We are coming towards the end of the sampling window for the New NQF Sport qualification and some centres that are delivering the programme over a year, may be asking their Standards Verifier for an extension to complete their second sample and in some cases their first sample.
The Quality Assurance model for the qualification has come as a surprise for some centres, and it has upped the ante in terms of the requirements of standards verification.
What do you need to do before you start delivering the course?
The first thing that needs to be done is to complete standardisation training. A member of staff needs to be registered as the Lead Internal Verifier. The Lead Internal Verifier can access the training materials via OSCA and the materials should then be completed with the BTEC team to ensure that everyone involved with delivering and assessing the course are working towards the same standards. Unlike the QCF qualification there isn’t a requirement to complete online standardisation to gain accreditation, but it is really important that the standardisation materials are accessed and worked through as a team. Standardisation is not a one of thing; it needs to be completed every year.
From completing sampling this year, I can say that those centres that did not complete the standardisation materials did not tend to meet the National Standards and were blocked at first sampling. To be fair though, some centres that did complete the standardisation were also blocked at first sampling.
I have completed the standardisation materials with my team, what’s next?

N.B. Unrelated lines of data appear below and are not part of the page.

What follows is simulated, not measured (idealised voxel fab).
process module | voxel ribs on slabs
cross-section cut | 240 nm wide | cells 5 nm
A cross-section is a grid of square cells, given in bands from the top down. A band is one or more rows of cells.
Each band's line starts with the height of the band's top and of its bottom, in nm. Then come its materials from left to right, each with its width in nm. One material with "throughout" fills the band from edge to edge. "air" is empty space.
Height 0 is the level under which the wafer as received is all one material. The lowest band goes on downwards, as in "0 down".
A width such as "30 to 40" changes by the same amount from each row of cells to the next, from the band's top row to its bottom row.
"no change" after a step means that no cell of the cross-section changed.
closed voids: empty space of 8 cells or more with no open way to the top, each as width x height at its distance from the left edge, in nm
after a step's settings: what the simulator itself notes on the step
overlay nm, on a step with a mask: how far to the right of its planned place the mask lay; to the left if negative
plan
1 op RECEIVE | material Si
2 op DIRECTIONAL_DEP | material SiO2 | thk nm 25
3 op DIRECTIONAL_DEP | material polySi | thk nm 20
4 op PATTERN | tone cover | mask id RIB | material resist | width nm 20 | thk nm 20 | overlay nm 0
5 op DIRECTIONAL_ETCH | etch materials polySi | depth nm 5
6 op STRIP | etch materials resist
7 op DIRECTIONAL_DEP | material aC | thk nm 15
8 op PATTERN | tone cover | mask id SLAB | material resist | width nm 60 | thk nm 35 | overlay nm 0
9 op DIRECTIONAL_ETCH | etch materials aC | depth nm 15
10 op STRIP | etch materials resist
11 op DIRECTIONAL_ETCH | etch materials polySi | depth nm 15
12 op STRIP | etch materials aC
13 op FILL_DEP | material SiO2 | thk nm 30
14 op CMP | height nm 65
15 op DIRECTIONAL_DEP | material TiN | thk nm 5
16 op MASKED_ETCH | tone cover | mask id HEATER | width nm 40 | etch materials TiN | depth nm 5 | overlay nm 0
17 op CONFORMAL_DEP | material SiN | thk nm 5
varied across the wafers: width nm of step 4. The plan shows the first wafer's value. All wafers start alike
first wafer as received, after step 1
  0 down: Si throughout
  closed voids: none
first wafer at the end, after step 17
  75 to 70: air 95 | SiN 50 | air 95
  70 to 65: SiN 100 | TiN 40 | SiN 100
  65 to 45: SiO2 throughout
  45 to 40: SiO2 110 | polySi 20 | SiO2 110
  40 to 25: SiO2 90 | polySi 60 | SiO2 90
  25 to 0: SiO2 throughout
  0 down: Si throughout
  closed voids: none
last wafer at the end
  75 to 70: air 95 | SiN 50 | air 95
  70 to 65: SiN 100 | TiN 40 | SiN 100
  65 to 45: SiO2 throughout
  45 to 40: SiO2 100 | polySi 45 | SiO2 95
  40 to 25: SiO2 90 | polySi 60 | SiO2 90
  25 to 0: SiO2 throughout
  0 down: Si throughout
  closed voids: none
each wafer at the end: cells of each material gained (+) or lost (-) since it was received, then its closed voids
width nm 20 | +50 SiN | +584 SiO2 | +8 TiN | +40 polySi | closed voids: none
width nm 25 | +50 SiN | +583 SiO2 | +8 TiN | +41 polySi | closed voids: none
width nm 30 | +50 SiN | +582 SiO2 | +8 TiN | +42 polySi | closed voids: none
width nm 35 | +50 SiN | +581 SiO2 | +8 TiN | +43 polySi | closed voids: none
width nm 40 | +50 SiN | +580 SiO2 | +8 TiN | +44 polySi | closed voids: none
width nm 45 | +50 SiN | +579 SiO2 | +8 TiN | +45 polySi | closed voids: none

Before you start delivery, just like on any other qualification you need to plan assessment and verification. However, on the New NQF qualification the assessment plan takes on more importance, because it is the first thing that your standards verifier will ask you for. Not only does this need to be in place at the start of the year, but it also needs to be as accurate and realistic as possible. As a Standards Verifier when I receive your assessment plan I can clearly see which units are being assessed and verified, when it is taking place and also who is doing it. I will then base sampling around your assessment plan, so be realistic about the dates that you put forward on your assessment plan. Nothing rings alarm bells more than a centre that don’t meet any of their proposed dates and are constantly making up excuses for the fact!
What about assignments, they have changed haven’t they?
Yes, they have changed and you need to be prepared for the changes, but to be fair Edexcel have tried to help with this matter. Firstly, they have provided an assignment checking service, which I recommended all of my centres to send their assignment briefs to. The service reviews your assignment briefs and provides detailed feedback which clearly informs you of what is missing or what needs to be amended on each brief, access it here.
Secondly, they have written authorised assignment briefs for most units and in some cases (Unit 2: Practical Sports Performance) they have written assignment briefs for the whole unit. I recommended that all of my centres who were delivering Unit 2, to use the authorised assignment briefs in the first year of the programme. The briefs can be used as they are or they can be adapted to place them in a relevant local content for learners. You will have to add the relevant information that is not included; assessor details, internal verifier details, issue and submission dates. But one thing that you should remember is that if you use an authorised brief, it needs to be internally verified whether you change it or not.
Remember: You need to include an interim submission date, when learners will be provided with formative feedback and a final submission date, when learners will be provided with summative feedback.
If I am going to write my own assignments, what do I need to consider?
When designing assignments and assignment tasks you should consider the following points:
a) Try to work backwards from Distinction and then forwards from Level 2 Pass to think about what tasks and evidence would work
b) Provide a scenario or context that links to those tasks – don’t forget to link the two together
c) Tasks should be contextualised to the context which is set within the scenario for the assessment – the assessor should make it clear to the learners why they would be required to develop the evidence including the context requirements within the role/context set within the scenario
d) The assessment criteria can’t be used as tasks, so think about using more general language to start a task
e) You are not allowed to use the active verbs (describe, explain, evaluate). So instead you should use a command verb which could overarch criteria which target pass and merit.
f) Find a balance in giving guidance – not a blow by blow list and not a vague direction
g) Be very specific about the evidence – if there is observation make it clear how and when this would happen
When you are designing assignment briefs, look at some of the authorised assignment briefs to give you some ideas. The authorised briefs will give you some examples of relevant and appropriate scenarios and ways to phrase tasks without using the active verbs or the assessment criteria.
Remember: When you feel that the assignment brief is complete send it to the assignment checking service and pass the burden of checking the assignment is fit for purpose on to them, rather than straight onto your own internal verifier! Keep the feedback that you get from the checking service as your Standards Verifier may ask for the evidence.
You should also send your assignment briefs to your Standards Verifier, who will provide you with feedback and inform you whether the briefs are fit for purpose or not.
Remember: Do not give assignment briefs that have not been checked to learners. The last thing that you want is for learners to complete work which is not appropriate for the targeted assessment criteria. Your learners could waste weeks producing the wrong work and then weeks making it right!